Rivers from Maine to Oregon made the list this year. The organization chooses them from nominations made by environmental and river advocacy groups and bases the selections on the significance of a river as a resource, the level of the threat and pending decisions that could affect it in the next year.

The most-threatened rivers this year are endangered by proposed construction projects, outdated management plans and faulty ideas to pull water from them, the report said.

Making the list doesn't mean the river is the most polluted, with rivers on the list ranging from pristine to severely degraded.

Local conservationist Lindsay Pettus said the report is intended to point out that the Carolinas need to be vigilant on one of their greatest resources.

"We do need to careful about heavy growth patterns along the river," Pettus said. "We ought to be smart enough to protect one of the most valuable assets we've got."

Growth is exploding along the Catawba in both Carolinas, which are in a war over water.

The North Carolina cities of Concord and Kannapolis want to draw 10 million gallons a day from the river before it flows south to the state line. The river provides drinking water to 1.3 million people and electricity to at least a million people, according to Charlotte-based Duke Energy Corp., which owns and operates the river's reservoirs and power plants.

In June, South Carolina filed a lawsuit with the Supreme Court opposing plans by Concord and Kannapolis. South Carolina said a 1991 North Carolina law allowing the water transfer violates the U.S. Constitution because it prevents the states from equitably sharing the river.

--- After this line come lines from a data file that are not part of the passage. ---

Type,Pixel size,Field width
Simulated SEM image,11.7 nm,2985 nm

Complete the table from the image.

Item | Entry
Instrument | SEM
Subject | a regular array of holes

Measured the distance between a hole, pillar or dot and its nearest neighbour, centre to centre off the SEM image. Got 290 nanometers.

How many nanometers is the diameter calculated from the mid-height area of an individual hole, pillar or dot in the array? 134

North Carolina said its water needs pose no imminent threat to its southern neighbor and called for the suit to be dismissed. The high court has appointed a special master to help resolve the dispute.

Local response

Duke Energy spokeswoman Marilyn Lineberger said the Catawba-Wateree River is well-managed, as evidenced during the unprecedented drought that has persisted in the region for the past year.

"The collaboration among major water suppliers and Duke Energy has resulted in conservation and ensured that vital public services, such as drinking water, electricity and water for jobs remain available," Lineberger said in a statement from the power company.

Extensive studies have been done on the river as part of Duke's multi-year relicensing project. The studies indicate a healthy river, according to the company.

"As population continues to grow around the basin, collaboration and balancing the needs of water users across the region continues to be vital," Lineberger said. "The comprehensive relicensing agreement, which is part of Duke's new license application, helps ensure that balance."

Lancaster County Water and Sewer District Manager Mark Knight said while water users need to be concerned with the quality and quantity of the river, he doesn't necessarily agree with the American Rivers report.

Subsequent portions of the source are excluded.